LTE supports both FDD and TDD mode. While FDD makes use of paired spectra for UL and DL transmission separated by a duplex frequency gap, TDD is alternating using the same spectral resources used for UL and DL, separated by guard time[8]. Each mode has its own frame structure within LTE and these are aligned with each other meaning that similar hardware can be used in the base stations and terminals to allow for economy of scale. The TDD mode in LTE is aligned with TD-SCDMA as well allowing for coexistence. Ericsson demonstrated at the MWC 2008 in Barcelona for the first time in the world both LTE FDD and TDD mode on the same base station platform.
Downlink
For MIMO operation, a distinction is made between single user MIMO, for enhancing one user's data throughput, and multi user MIMO for enhancing the cell throughput.
Uplink
In the uplink, LTE uses a pre-coded version of OFDM called Single Carrier Frequency Division Multiple Access (SC-FDMA). This is to compensate for a drawback with normal OFDM, which has a very high peak-to-average power ratio (PAPR). High PAPR requires expensive and inefficient power amplifiers with high requirements on linearity, which increases the cost of the terminal and drains the battery faster. SC-FDMA solves this problem by grouping together the resource blocks in such a way that reduces the need for linearity, and so power consumption, in the power amplifier. A low PAPR also improves coverage and the cell-edge performance.

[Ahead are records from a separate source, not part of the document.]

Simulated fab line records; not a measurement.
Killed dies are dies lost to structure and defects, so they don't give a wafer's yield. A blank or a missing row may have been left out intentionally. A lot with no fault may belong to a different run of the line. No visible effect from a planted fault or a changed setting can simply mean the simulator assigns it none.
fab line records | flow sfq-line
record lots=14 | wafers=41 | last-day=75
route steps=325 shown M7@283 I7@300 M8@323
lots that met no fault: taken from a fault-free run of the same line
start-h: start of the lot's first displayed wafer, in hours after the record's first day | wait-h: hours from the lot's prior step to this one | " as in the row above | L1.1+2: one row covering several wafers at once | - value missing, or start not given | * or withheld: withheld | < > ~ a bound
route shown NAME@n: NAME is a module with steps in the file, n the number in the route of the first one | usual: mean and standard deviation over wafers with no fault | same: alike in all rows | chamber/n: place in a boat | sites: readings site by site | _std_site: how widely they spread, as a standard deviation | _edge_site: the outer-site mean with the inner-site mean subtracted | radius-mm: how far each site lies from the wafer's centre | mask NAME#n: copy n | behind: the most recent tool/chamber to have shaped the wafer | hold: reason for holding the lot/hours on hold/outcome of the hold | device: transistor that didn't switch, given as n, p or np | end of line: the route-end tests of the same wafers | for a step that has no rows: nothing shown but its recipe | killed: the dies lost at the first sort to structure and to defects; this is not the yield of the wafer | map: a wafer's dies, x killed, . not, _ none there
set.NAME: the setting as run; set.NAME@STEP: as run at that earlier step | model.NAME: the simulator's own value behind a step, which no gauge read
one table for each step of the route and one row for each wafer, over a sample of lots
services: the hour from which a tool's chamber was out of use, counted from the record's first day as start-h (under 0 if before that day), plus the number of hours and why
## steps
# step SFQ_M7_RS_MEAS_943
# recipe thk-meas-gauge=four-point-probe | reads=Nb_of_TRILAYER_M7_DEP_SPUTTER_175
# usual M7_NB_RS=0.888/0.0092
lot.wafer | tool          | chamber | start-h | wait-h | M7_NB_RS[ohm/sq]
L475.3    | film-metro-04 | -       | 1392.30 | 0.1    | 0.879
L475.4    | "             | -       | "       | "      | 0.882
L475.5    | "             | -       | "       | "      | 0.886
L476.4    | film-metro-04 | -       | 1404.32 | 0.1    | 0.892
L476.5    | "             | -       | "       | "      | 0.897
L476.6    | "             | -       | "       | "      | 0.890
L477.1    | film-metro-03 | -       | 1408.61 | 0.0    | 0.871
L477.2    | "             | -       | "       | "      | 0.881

In the uplink there are two physical channels. While the Physical Random Access Channel (PRACH) is only used for initial access and when the UE is not uplink synchronized[10], all the data is being send on the Physical Uplink Shared Channel (PUSCH). Supported modulation formats on the uplink data channel are QPSK, 16QAM and 64QAM.
If virtual MIMO / Spatial division multiple access (SDMA) is introduced the data rate in the uplink direction can be increased depending on the number of antennas at the base station. With this technology more than one mobile can reuse the same resources.[11]
Technology Demos
In September 2006, Siemens Networks (today Nokia Siemens Networks) showed in collaboration with Nomor Research the first live emulation of a LTE network to the media and investors. As live applications two users streaming an HD-TV video in the downlink and playing an interactive game in the uplink have been demonstrated.[12]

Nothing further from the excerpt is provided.